Fianna Fail says its new Food Ombudsman laws would will help farmers receive fair prices

A retailer recently ran a promotion offering free carrots and potatoes when customers bought roast beef.
A retailer recently ran a promotion offering free carrots and potatoes when customers bought roast beef.
Ciaran Moran

Ciaran Moran

Fianna Fail has renewed its efforts to regulate the food supply with the introduction of National Food Ombudsman Bill 2017 to the Dail today.

In a speech in the Dail, Fianna Fail’s Charlie McConalogue said a fair return for the primary producer is a central plank of his partys agriculture policy and is vital to the long term survival and success of the horticulture, beef, sheep, liquid milk, pigs, tillage and poultry sectors.

This legislation amends consumer law to provide for a “Food Ombudsman” and the protection of primary producers in national law.

McConalogue said farmers are increasingly finding it difficult to receive fair prices for their produce.

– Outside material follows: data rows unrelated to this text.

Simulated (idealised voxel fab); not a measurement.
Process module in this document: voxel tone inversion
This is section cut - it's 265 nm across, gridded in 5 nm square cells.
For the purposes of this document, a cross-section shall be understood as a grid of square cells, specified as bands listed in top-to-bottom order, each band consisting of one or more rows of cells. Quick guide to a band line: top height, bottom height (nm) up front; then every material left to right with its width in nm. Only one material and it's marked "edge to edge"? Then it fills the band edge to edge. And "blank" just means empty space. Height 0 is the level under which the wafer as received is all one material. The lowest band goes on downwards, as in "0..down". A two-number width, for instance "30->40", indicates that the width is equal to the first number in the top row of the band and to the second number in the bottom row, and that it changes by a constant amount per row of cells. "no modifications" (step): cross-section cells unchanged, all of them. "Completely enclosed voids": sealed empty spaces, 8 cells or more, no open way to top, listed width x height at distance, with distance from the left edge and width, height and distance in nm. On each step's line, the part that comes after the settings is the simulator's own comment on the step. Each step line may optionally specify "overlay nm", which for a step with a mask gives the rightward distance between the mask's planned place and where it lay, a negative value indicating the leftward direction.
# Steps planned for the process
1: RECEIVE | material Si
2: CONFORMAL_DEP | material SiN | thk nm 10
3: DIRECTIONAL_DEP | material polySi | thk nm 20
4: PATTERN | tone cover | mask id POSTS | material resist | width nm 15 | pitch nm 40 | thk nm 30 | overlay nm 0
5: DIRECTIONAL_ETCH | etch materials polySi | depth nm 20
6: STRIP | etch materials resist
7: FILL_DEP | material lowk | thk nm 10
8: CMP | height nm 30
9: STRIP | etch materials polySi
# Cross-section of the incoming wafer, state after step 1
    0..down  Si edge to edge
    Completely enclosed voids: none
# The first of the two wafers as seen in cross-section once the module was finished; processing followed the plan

“We believe action is now required to ensure that producers can earn a decent living as part of a dynamic and innovative sector.

“The future of the family farm unit and long term food security is reliant upon producing goods at a profit.

“Farmers are struggling to make a sustainable income in the face of on-going price erosion by large multiple retailers,” he said.

The proposals in the Fianna Fail bill will give a legislative basis for the first time for an office of a National Food Ombudsman.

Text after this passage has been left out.